Re: Fwd: [Ceph-community] After Mimic upgrade OSD's stuck at booting.

KEVIN MICHAEL HRPCEK <kevin.hrpcek@xxxxxxxxxxxxx> · Wed, 26 Sep 2018 13:12:48 +0000

Hey, don't lose hope. I just went through 2 3-5 day outages after a mimic upgrade with no data loss. I'd recommend looking through the thread about it to see how close it is to your issue. From my point of view there seems to be some similarities.
http://lists.ceph.com/pipermail/ceph-users-ceph.com/2018-September/029649.html.

At a similar point of desperation with my cluster I would shut all ceph processes down and bring them up in order. Doing this had my cluster almost healthy a few times until it fell over again due to mon issues. So solving any mon issues is the first priority.
 It seems like you may also benefit from setting mon_osd_cache_size to a very large number if you have enough memory on your mon servers.

I'll hop on the irc today.

Kevin

On 09/25/2018 05:53 PM, by morphin wrote:

After I tried too many things with so many helps on IRC. My pool
health is still in ERROR and I think I can't recover from this.
https://paste.ubuntu.com/p/HbsFnfkYDT/
At the end 2 of 3 mons crashed and started at same time and the pool
is offlined. Recovery takes more than 12hours and it is way too slow.
Somehow recovery seems to be not working.

If I can reach my data I will re-create the pool easily.
If I run ceph-object-tool script to regenerate mon store.db can I
acccess the RBD pool again?
by morphin <morphinwithyou@xxxxxxxxx>, 25 Eyl 2018 Sal, 20:03
tarihinde şunu yazdı:

Hi,

Cluster is still down :(

Up to not we have managed to compensate the OSDs. 118s of 160 OSD are
stable and cluster is still in the progress of settling. Thanks for
the guy Be-El in the ceph IRC channel. Be-El helped a lot to make
flapping OSDs stable.

What we learned up now is that this is the cause of unsudden death of
2 monitor servers of 3. And when they come back if they do not start
one by one (each after joining cluster) this can happen. Cluster can
be unhealty and it can take countless hour to come back.

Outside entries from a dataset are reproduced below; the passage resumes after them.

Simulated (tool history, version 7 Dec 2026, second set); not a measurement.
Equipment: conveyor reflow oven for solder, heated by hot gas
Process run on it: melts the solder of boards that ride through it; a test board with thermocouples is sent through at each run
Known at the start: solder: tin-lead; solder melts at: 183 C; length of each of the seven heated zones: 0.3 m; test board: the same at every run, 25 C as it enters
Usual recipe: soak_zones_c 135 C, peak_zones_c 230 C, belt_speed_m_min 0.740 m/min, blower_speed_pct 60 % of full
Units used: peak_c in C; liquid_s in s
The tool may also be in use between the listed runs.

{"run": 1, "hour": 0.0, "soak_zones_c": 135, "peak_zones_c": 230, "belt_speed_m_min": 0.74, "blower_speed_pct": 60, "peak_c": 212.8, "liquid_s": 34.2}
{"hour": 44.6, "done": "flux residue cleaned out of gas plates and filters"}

Right now here is our status:
ceph -s : https://paste.ubuntu.com/p/6DbgqnGS7t/
health detail: https://paste.ubuntu.com/p/w4gccnqZjR/

Since OSDs disks are NL-SAS it can take up to 24 hours for an online
cluster. What is most it has been said that we could be extremely luck
if all the data is rescued.

Most unhappily our strategy is just to sit and wait :(. As soon as the
peering and activating count drops to 300-500 pgs we will restart the
stopped OSDs one by one. For each OSD and we will wait the cluster to
settle down. The amount of data stored is OSD is 33TB. Our most
concern is to export our rbd pool data outside to a backup space. Then
we will start again with clean one.

I hope to justify our analysis with an expert. Any help or advise
would be greatly appreciated.
by morphin <morphinwithyou@xxxxxxxxx>, 25 Eyl 2018 Sal, 15:08
tarihinde şunu yazdı:

After reducing the recovery parameter values did not change much.
There are a lot of OSD still marked down.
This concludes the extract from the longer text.